For that to happen, Alex Anthopoulos has to succeed within the box. The Jays have bats and they have young arms, and that’s something. Marcus Stroman is already a pro; Drew Hutchison has unexplored ability; Daniel Norris has that pretty curveball; Aaron Sanchez has room to grow, too.
“I think Aaron Sanchez could come into the rotation next year, health permitting, and be a very effective starter, because I believe he’s going to throw strikes and put the ball on the ground, and that’s going to allow him to pitch deep into games with tremendous stuff,” Anthopoulos says.
The Jays think they added some things that helped their pitchers stay healthy this year; they only used eight starters, and hope it can be replicated. There’s upside, sure.
And then there’s the box. The team’s central money issue has been well-documented; the Jays have a top-10 payroll, and Anthopoulos likes to point that out. He never complains.
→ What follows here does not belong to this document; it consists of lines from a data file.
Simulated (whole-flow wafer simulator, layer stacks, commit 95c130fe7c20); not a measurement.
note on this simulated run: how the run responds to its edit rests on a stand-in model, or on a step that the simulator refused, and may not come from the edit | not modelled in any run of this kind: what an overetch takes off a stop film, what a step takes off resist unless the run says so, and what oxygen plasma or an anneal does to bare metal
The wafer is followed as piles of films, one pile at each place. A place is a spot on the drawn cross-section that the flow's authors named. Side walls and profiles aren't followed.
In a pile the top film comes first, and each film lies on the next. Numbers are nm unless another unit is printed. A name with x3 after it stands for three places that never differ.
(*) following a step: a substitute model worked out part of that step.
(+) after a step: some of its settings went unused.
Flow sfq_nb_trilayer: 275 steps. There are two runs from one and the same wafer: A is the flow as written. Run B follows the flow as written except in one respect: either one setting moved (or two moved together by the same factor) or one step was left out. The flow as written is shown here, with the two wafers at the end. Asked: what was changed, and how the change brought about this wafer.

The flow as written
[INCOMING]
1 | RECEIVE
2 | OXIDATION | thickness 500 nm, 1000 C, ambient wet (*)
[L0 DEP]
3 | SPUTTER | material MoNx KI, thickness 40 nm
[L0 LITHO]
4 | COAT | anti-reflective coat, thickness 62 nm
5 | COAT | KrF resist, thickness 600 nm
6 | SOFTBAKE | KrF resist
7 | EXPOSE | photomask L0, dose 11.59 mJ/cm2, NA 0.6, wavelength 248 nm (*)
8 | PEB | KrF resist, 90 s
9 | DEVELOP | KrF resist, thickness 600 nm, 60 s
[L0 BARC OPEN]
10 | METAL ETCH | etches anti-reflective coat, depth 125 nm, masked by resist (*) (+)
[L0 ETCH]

But there’s no extra money. They had to get players to defer money to sign Ervin Santana at the start of the season, and then Santana bolted for Atlanta anyway. The Toronto Sun’s Bob Elliott, citing eight players, reported that Edward Rogers, the scion of the Rogers empire, told the team there would be money available at the deadline if the team was close. The team was close. Nothing happened.
Anthopoulos, for his part, insists the deadline wasn’t about the money.